This has to be the year that California finally starts to regulate groundwater. It has to be.
Not since the drought of 1977 have water resources been in such dire straits. To cope, the state is taking drastic steps when it comes to surface water. Last week, the State Water Resources Control Board ordered more than 4,200 “junior” water rights holders in the Sacramento and San Joaquin watersheds to stop pumping water from streams and warned that, if things got worse, “senior” water rights holders might see restrictions as well.
This move will only put more pressure on farmers and water districts to turn to groundwater – a practice that has already had dramatic, and disturbing, results.

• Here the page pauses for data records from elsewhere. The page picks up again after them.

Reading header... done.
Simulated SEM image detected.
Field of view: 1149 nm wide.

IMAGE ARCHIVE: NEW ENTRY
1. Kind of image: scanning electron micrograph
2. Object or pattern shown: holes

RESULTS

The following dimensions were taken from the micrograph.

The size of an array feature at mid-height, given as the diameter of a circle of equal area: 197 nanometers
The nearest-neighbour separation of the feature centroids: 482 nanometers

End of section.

Wells have run dry; overdrafting of groundwater has caused the land to sink – up to 28 feet in some places in the Valley; and aquifers aren’t getting recharged.
There’s little the state can do, as California is the only dry western state that doesn’t have a comprehensive groundwater-management plan.
That must change. And as the drought gets worse, it pits people against one another, especially when a few exploit the water for their own profit.
That’s what happened last month in Merced County, where a deal between two landowners to sell millions of dollars worth of groundwater from their wells to an out-of-county water district erupted in outrage at a county Board of Supervisors meeting. The board got wind of the deal only because the transfer of water requires using waterways managed by the U.S. Bureau of Reclamation, and it requires a public comment period.
Merced County does not have any rules to stop the two landowners from “groundwater mining,” or selling water pumped from their wells to buyers far away – in this case to the Del Puerto Water District representing mostly Stanislaus County farmers. All the board could do was send a letter in opposition.
Groundwater mining isn’t new, and has been roiling agricultural communities for years. But in a severe drought, this kind of commercialization of groundwater isn’t just unseemly, it’s reckless.
State water officials prefer that locals manage their own groundwater basins, and many already do. But the Merced story shows holes in the patchwork of state water regulation.
It seems like things are finally moving in the right direction. Sen. Fran Pavley, D-Agoura Hills, has legislation, Senate Bill 1168, to require local agencies to develop groundwater-management plans. There are other bills regarding groundwater management as well. The governor has also included nearly $5 million in his proposed 2014-15 budget for the Department of Water Resources to monitor groundwater levels and to step in when local or regional agencies fail to police their own groundwater basins.
Virtually everyone agrees that the state must manage its groundwater better. It’s high time to make that happen.